At a glance
"Language means identity," says Ambassador Werner Wnendt, Head of the OSCE Mission in Kosovo. "A place where you can use your own language freely is a place you can call home."
With three official languages - Albanian, Serbian and Turkish - as well as others such as Bosnian, the Prizren region has traditionally been the cradle of tolerance and inter-ethnic co-operation in Kosovo.
"While not an official language in our municipality, Bosnian is also part of the ethnic and cultural identity of many people living here," says Cemailj Kurtisi, Prizren's Second Deputy Municipal President.
In February 2007, the OSCE Mission donated more than 2,800 books to Prizren City Library, giving the region's nearly 25,000 Bosniaks access to a range of books in their mother tongue. The donation includes fables and literature for young children, while high school students will have access to more novels, dictionaries and educational books on topics such as mathematics, art, sociology and agriculture.
"We are helping local institutions fulfil their obligation to ensure basic human rights," says Shehida Miftari from the OSCE's Municipal Team covering Prizren municipality. "This includes the rights of ethnic minorities to study in their own language and preserve their culture."
"We are also helping to promote inter-ethnic tolerance," she adds.
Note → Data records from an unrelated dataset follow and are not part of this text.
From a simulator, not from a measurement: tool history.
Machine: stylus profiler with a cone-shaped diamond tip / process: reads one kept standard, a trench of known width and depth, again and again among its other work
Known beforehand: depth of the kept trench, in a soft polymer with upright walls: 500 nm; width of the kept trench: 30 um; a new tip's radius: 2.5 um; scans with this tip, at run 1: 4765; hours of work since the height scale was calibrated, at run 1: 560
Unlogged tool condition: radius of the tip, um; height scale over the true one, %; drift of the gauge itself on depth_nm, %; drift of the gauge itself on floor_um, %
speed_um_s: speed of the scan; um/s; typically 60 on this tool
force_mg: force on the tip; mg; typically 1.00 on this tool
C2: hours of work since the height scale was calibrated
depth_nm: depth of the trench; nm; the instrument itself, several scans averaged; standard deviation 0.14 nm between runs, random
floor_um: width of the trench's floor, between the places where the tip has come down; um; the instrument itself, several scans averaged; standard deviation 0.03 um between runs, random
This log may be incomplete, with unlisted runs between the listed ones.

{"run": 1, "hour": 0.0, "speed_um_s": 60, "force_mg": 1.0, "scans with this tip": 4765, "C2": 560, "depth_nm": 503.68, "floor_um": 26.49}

The OSCE Mission has 33 Municipal Teams that cover Kosovo's 30 municipalities and three pilot municipal units. The teams monitor compliance with human rights standards and the implementation of good governance practices.
A library on wheels
As part of the project, the OSCE Mission has helped Prizren City Library relaunch its "Info bus", which is bringing books in all local languages to rural areas inhabited mainly by ethnic Bosniaks, Albanians and Serbs. This is especially important for the more than 3,400 primary and secondary school students who receive their education in Bosnian.
The bus service had previously been stopped because of a lack of new books in usable condition. School curricula has also changed, and many younger children are no longer familiar with the Cyrillic script used in the older books.
"Prizren is a unique centre where cultural and linguistic diversity is not an obstacle but rather a treasure," says Kurtisi, who is Bosniak himself. "The right to education and to preserve one's culture are vital for people who remained here after the conflict."
The bus service resumed on 2 March 2007, making the trip to Recane/Recan and Musnikovo/Mushnikove in the Zupa/Zhupe valley every second Friday.
Ninety per cent of the project's nearly 19,000 euro budget has been covered by the OSCE and the remainder by the municipality. The project idea, however, came from the municipal authorities, when they talked to the OSCE Municipal Team. They wanted to provide rural students, most of whom rarely visit Prizren and its library, with better access to books in their mother tongue.
In the past, similar projects have been carried out in the Mitrovicë/Mitrovica and Lipjan/Lipljan regions in 2004 and 2005, to address the needs of Kosovo Albanian and Serb communities.
"I am proud of what the OSCE is doing. We are an organization that is helping to preserve the multilingual, multi-ethnic and multi-cultural character of Kosovo," says Ambassador Wnendt.
"We remain committed to working with local authorities, helping them to ensure that they comply with human rights standards and address the needs of Kosovo's minorities."